In Memoriam Julius Doerner
JULIUS DOERNER is dead. He had been a book dealer after his own heart. Living among his books was his delight. He bought constantly, sold little and read much: a man who valued his books by their contents. He was as simple as a girl of sixteen, a bad girl of sixteen.
He wore an alpaca coat and panama hat winter and summer, in snow and shine. Both were bought ten years ago at a Salvation Army store. Cats were Julius Doerner’s only companions; stray cats picked up on dark nights in alleys and doorways. They were named after the days of the week on which he found them. He never had more than fourteen. “Friday Afternoon” was a black tom-cat with six toes on each paw. It could talk. Doerner said so and he was very truthful. He hated women who were unwomanly, thought policemen incompetent, and lived on seven cents a day.
He loved his mother, who sent him a fried chicken every Christmas, half a turkey on each Thanksgiving day, and who brought him into this world fifty-seven years ago.
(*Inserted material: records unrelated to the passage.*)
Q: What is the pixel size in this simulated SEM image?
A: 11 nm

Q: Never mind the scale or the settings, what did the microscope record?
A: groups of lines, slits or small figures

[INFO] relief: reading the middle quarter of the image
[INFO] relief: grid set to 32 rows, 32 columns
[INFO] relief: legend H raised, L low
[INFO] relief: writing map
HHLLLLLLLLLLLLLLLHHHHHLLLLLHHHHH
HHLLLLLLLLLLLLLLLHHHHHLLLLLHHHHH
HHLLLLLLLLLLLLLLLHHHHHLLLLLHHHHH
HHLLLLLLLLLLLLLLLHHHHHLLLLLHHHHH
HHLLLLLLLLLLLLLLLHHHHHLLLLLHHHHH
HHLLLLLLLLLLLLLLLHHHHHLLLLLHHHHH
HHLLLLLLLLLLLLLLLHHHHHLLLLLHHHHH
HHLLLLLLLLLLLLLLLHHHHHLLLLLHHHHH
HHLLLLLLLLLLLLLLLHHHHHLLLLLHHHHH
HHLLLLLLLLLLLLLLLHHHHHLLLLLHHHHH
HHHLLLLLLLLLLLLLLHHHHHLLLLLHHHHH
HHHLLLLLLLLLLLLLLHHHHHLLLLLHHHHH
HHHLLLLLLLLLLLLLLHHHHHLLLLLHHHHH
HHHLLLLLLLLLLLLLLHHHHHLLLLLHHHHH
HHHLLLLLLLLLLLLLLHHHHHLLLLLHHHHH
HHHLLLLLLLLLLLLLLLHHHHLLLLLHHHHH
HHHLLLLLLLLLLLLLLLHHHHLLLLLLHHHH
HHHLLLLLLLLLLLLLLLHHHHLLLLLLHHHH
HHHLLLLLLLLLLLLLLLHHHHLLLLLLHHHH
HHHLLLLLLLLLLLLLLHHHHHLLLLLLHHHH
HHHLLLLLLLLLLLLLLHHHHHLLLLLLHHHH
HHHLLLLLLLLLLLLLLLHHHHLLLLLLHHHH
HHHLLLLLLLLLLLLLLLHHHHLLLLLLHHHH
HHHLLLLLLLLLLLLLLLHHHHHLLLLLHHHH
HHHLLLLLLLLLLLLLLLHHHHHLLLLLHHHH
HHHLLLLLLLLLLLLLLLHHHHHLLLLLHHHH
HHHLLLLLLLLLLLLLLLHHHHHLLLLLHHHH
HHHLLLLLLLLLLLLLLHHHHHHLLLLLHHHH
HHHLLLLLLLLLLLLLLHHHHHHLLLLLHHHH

He loved her so much that he wanted to give her a gift which no money in the world could purchase—exclusive, unique. So, he bought an old Washington hand press, rusty and prehistoric type, and wrote a book for her; he set it up letter by letter, word by word, line by line, page by page; distributing the type after he had made only one impression. It took him three years to complete his book. It took him another year to illuminate it with rare wood cuts by Durer and Kranach, with miniatures taken from old hand-written cloister books. He bound it with his own hands, and tooled the leather of its covers with exquisite golden arabesques.
His old mother in Pennsylvania could not read a word of English, though born and brought up in America. She used Pennsylvania Dutch exclusively.
Julius Doerner never slept in a bed but was accustomed to sit up all night in a Morris chair in the back of his shop. His most exquisite pleasure, and only recreation was to play Bach, Mozart and Beethoven on an old spinet.
He wore the same celluloid collar for twelve years, and washed it every Monday morning with sapolio. The same cake and collar were purchased from a starving peddler on a very cold night, as an alternative to giving the peddler two bits for a night’s lodging.
Goethe and Franz Lieber were his favorites; Whitman, Poe and Wilde, his vaudeville stage.
He cooked vegetable soup in a big tin kettle each Tuesday, and drank it cold for the rest of the week, until the kettle was empty.